Friday, July 10, 2009

Anyone fancy a pint...?


Finally…! The news we have been waiting to hear. No, not Michael Jackson’s pill regime, not predictions of what Sarah Palin will do next. No, the word is that beer is good for you! At last.

And who says so? Why, the ad on North Korean TV.


http://www.youtube.com/watch?v=-_jjfn18UzM


Okay, maybe it’s a little early to rejoice. After all it is a beer commercial which extols the virtues of the frothy brew by citing that it relieves stress and extends life. However, it is a beer commercial in North Korea – a Communist country ‘wary of capitalistic influences’. The usual bill of fare for the North Korean TV viewer consists of ‘news, factory descriptions, some children's animation shows, and documentaries on leader Kim Jong Il and his father Kim Il Sung, interspersed with propaganda slogans and music’. (This may sound like eating a constant diet of steamed vegetables to a modern day Western TV consumer – but it actually doesn’t sound too far off from the BBC2 channel in the UK about forty years ago). And now here is the most Western kind of television that is possible – beer commercials.

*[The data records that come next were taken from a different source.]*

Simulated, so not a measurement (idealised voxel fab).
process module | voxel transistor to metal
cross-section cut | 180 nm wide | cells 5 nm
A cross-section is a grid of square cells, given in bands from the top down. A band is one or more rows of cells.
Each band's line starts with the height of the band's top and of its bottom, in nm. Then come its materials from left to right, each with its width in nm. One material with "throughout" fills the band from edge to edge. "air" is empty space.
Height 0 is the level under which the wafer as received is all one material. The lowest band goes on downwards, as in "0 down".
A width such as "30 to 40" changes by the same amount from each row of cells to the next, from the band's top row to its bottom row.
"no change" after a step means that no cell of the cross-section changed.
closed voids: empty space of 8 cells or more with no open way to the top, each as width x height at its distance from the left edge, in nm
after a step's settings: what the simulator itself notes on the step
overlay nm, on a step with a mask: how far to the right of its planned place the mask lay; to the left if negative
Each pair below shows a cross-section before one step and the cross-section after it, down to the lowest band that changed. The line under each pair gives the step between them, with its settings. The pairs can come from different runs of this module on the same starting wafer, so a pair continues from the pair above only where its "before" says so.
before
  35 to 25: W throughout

The rise in post war Capitalism in the West, the relative affluence of the consumer, the many lines of credit and the advertising that accompanied all of this has been well documented. Twenty years ago this Capitalism was held up as the prevailing ideology that was triumphing over the crumbling Communism of the USSR. Today we are forced to admit that many people in the West are suffering because the lifestyles sold to us were more than we could actually afford. People were seduced into spending more than they earned in order to attain those things that they couldn’t live without – bigger houses, newer cars, faster computers, etc. And I must admit that this collapse of the capitalist dream concerns me. Shamefully, I am less concerned on an ideological level, but more from the perspective that I do the majority of my business working on VFX and animation for Commercials. The soothsayers have been predicting the death of the 30 second at least since TiVo started shifting some units. Were they right after all?


Is the game up?


Once again beer may be the answer. It may be that Kim Jong Il likes a pint of Boddingtons now and then and this love of beer influenced the appearance of this commercial on North Korean TV. But, frankly, the fact that a beer commercial is punctuating documentaries "Great Leadership That Prepared Eternal Asset for Education of Revolutionary Tradition" and "Natural Treasure Yonjibong Pine Tree" is incredible. The rise of consumerism in Asia is extraordinary when we think of the historical ideologies that we associate with many of these countries. But to have access to these formerly isolated markets, with the potential to sell to billions of people - despite the fact that the majority can in no way afford the products and services - has given rise to the prospect of new opportunities for many in the Advertising world. After all, why should the fact that billions of people can’t afford something stop them from buying it?